Why is strain also normalized to the parameters of engineering strain?

Question

I get that you normalize stress to engineering stress, so that it is independent of the cross sectional area. This means you can calculate (roughly) the stress needed to elongate the specimen to the degree you want. But why normalize the strain aswell?

I would have thought that the orginal length of the specimen does not matter. Lets say you want to make the specimen 2 mm bigger, then I would have thought that you would need the same engineering stress no matter how long the specimen is. Thus that elongation is only dependant on cross sectional area and load.

For example you have a specimen, with orginal length, of 60 mm and 100 mm and then you want (l-lo) to be 2 mm. I would have thought that it would take same amount of engineering stress. And that a 2% strain would lead to different stresses needed, since in one this means an elongation of 1.2 mm and with the other an elongation of 2 mm.

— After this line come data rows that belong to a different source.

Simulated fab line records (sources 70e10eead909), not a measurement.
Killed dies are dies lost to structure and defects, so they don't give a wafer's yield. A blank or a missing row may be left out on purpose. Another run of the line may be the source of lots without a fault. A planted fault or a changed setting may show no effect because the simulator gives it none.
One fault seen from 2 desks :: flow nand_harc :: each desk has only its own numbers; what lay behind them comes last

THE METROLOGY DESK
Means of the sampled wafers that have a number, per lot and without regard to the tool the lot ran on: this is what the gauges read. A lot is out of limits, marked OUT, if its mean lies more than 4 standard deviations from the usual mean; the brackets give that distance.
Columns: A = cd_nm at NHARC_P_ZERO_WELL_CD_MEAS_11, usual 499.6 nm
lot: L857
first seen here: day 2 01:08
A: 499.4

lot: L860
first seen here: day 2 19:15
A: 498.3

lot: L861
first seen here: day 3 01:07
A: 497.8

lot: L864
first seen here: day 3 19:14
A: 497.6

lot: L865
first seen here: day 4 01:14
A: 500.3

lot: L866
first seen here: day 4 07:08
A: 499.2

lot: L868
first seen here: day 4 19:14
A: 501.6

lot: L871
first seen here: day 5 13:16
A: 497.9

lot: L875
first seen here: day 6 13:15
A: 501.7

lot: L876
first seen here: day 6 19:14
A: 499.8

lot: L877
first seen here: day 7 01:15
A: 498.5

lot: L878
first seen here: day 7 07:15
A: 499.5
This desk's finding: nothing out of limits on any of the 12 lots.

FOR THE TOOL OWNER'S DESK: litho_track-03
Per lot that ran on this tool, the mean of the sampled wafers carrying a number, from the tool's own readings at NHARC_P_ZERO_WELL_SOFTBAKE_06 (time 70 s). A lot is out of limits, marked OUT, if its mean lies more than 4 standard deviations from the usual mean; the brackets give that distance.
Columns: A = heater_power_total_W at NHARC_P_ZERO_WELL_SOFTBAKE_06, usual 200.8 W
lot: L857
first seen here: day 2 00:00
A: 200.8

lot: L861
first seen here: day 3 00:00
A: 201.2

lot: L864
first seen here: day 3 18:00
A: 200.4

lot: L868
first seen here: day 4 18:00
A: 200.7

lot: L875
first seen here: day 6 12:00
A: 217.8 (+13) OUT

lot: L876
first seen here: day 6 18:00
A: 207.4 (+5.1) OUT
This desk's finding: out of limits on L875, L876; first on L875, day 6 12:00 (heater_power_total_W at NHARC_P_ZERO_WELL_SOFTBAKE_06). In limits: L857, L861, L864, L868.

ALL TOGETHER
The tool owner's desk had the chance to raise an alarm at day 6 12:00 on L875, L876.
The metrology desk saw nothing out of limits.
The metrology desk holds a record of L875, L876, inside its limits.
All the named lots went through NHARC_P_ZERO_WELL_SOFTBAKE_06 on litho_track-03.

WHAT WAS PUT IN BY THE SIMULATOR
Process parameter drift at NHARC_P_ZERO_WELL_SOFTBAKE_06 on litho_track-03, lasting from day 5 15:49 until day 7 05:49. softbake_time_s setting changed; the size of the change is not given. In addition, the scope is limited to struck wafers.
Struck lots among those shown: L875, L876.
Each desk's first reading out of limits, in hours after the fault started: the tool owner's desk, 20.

Does this mean that the length of a specimen also determines how 'easily' a specimen elongates? That it more difficult to elongate a 100 mm to 102 mm than a 60 to 62 mm. Because the tensile stress-strain curve implies that to elongate a 60 mm specimen to 61.2 takes same amount of stress as elongating a specimen to 62 mm.

If the length of the specimen relates to how easily you can elongate it, does this then also explain why the gauge length should be specified when giving the percent elongation (%EL) when talking about ductility? Because most of the plastic deformation is at the neck, so not uniform and thus independant of the length of the specimen orginally.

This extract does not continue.